France to compensate relatives of Algerian Harki fighters

France has paved the way towards paying reparations to more relatives of Algerians who sided with France in their country's independence war but were then interned in French camps.

France to compensate relatives of Algerian Harki fighters

More than 200,000 Algerians fought with the French army in the war that pitted Algerian independence fighters against their French colonial masters from 1954 to 1962.

At the end of the war, the French government left the loyalist fighters known as Harkis to fend for themselves, despite earlier promises it would look after them.

Trapped in Algeria, many were massacred as the new authorities took revenge.

Thousands of others who fled to France were held in camps, often with their families, in deplorable conditions that an AFP investigation recently found led to the deaths of dozens of children, most of them babies.

READ ALSO Who are the Harkis and why are they still a sore subject in France?

French President Emmanuel Macron in 2021 asked for “forgiveness” on behalf of his country for abandoning the Harkis and their families after independence.

The following year, a law was passed to recognise the state’s responsibility for the “indignity of the hosting and living conditions on its territory”, which caused “exclusion, suffering and lasting trauma”, and recognised the right to reparations for those who had lived in 89 of the internment camps.

But following a new report, 45 new sites – including military camps, slums and shacks – were added on Monday to that list of places the Harkis and their relatives were forced to live, the government said.
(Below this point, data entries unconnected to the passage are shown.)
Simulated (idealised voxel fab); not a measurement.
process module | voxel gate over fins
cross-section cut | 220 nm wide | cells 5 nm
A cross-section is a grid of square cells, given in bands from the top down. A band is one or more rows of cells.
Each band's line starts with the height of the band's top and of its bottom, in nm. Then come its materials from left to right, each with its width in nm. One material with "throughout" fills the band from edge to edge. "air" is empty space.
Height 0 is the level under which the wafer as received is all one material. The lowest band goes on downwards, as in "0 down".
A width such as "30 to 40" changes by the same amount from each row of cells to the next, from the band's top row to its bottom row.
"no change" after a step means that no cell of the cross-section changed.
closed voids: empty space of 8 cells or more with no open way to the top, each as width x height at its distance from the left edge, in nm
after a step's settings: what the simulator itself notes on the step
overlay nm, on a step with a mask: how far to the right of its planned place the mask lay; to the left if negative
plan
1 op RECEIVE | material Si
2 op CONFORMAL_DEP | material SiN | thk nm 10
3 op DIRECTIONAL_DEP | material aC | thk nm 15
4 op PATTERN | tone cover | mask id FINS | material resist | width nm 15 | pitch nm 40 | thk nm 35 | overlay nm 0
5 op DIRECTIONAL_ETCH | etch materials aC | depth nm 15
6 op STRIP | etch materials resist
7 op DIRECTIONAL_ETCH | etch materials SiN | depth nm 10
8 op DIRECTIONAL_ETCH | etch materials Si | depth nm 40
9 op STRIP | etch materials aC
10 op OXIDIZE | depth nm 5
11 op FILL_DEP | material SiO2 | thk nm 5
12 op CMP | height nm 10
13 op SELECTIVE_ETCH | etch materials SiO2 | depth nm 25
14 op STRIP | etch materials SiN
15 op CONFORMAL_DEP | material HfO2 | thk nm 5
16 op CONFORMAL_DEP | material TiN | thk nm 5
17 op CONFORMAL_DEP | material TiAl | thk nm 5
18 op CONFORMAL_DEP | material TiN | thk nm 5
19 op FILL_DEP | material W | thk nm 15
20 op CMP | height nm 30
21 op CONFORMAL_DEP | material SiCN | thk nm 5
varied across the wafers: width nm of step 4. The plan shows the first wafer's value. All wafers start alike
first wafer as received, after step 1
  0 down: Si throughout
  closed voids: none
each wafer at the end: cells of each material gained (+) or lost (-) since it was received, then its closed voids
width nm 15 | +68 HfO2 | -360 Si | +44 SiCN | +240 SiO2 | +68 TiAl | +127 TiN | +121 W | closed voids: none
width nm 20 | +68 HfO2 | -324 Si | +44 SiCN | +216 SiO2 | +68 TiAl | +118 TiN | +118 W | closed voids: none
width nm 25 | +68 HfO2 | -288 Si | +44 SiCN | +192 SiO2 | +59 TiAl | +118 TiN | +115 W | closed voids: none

Now “up to 14,000 (more) people could receive compensation after transiting through one of these structures,” it said, signalling possible reparations for both the Harkis and their descendants.

Secretary of state Patricia Miralles said the decision hoped to “make amends for a new injustice, including in regions where until now the prejudices suffered by the Harkis living there were not recognised”.

Macron has spoken out on a number of France’s unresolved colonial legacies, including nuclear testing in Polynesia, its role in the Rwandan genocide and war crimes in Algeria.